If I'm running a train, I unlock and open up the train shed, connect the charged tender to the proper loco, turn on the power, press the button, and off she goes.
During the first lap, I open the beer and inspect the track for debris. I try to pay more attention to the track than the beer during the first lap to insure all is well. (Sometimes that works)


No matter what kind of power you use, the more often you run, the less time you will need to clean up, inspect, or repair the track. If you run every day, it's easy. If you only run a couple of times a year for an open house, it's probably a bunch of work! Better to run often and at least identify your problems, than discover them all the morning of the open house. (of course nobody here has ever done that)


----------



## Torby (Jan 2, 2008)

Put battery in tender and plug the plug. 

Would love to: "Fill the butane tank, put water in the boiler and steam oil in the lubricator, light the fire, and oil around while steam pressure builds."


----------



## OzarkRR (Jan 2, 2008)

I built my railroad in the woods. At the end of January this year we had an Ice Storm which brought down a lot of tree tops, branches and whole trees. I have been clearing sticks from my railroad for a month now. Some of the sticks were 20 inches in diameter and 50 feet long. First time I’ve had to use a chain saw to clear my right of way. I still have several hanging branches (also known as widow makers) over my layout and am waiting my turn with the tree trimming company to clear them before I can run my trains.


----------



## Semper Vaporo (Jan 2, 2008)

Posted By Dwight Ennis on 03/28/2009 8:34 AM
Fill the butane tank, put water in the boiler and steam oil in the lubricator, light the fire, and oil around while steam pressure builds.


While the above is true for me too, I responded to the pole with "Charge batteries", but my batteries do not power the train... they power the R/C system and the NiCads need to charge for 8 hours before I use them, so I have to plan tonight to run tomorrow afternoon. 

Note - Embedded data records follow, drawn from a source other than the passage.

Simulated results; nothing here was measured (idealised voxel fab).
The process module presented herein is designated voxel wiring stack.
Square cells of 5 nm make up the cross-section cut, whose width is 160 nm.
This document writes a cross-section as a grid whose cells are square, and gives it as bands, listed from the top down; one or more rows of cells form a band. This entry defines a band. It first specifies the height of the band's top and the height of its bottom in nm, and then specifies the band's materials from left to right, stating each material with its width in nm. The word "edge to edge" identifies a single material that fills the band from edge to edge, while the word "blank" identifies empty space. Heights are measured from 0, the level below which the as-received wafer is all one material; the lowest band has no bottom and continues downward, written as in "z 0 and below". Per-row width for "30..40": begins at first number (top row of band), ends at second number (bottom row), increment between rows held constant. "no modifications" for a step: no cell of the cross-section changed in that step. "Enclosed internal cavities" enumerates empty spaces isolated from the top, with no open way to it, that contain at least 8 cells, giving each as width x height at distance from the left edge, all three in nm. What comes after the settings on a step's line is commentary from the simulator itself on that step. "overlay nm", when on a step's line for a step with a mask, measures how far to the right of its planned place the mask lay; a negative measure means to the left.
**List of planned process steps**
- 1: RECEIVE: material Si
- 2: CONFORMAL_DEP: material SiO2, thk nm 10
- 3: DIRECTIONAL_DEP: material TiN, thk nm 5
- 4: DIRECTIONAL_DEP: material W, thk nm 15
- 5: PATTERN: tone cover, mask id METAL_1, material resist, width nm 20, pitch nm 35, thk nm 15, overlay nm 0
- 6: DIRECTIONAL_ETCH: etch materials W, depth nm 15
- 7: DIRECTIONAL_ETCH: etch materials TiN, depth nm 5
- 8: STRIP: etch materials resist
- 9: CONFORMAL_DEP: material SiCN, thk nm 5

Thus... in reality... the FIRST thing I need to do before I run my trains is shut the computer off, get up off my backside and...


----------



## vsmith (Jan 2, 2008)

Turn the power strip on, then turn the powerpack 3/4's the way and grab the BTE controller 

...one of the big advantages being indoors


----------



## altterrain (Jan 2, 2008)

I guess there aren't many trees and wind out West. I always walk the track first to pick up obstructions whether on battery or track power. 

-Brian


----------



## Dan Pierce (Jan 2, 2008)

I run year round lack of snow permitting!!


Track power is always ready.


----------



## Nohandles (Jan 2, 2009)

All I have to do is rebuild the whole layout. But is will encompass the whole yard this time. Phew, I'm tires already.


----------



## JEFF RUNGE (Jan 2, 2008)

A quick track inspection, it's an elevated track. Then back to the house for an engine and tool box, also some distilled water and alcohol, pull a box of cars from the shed and I'm ready. I consider process of prepping an engine part of running.


----------



## East Broad Top (Dec 29, 2007)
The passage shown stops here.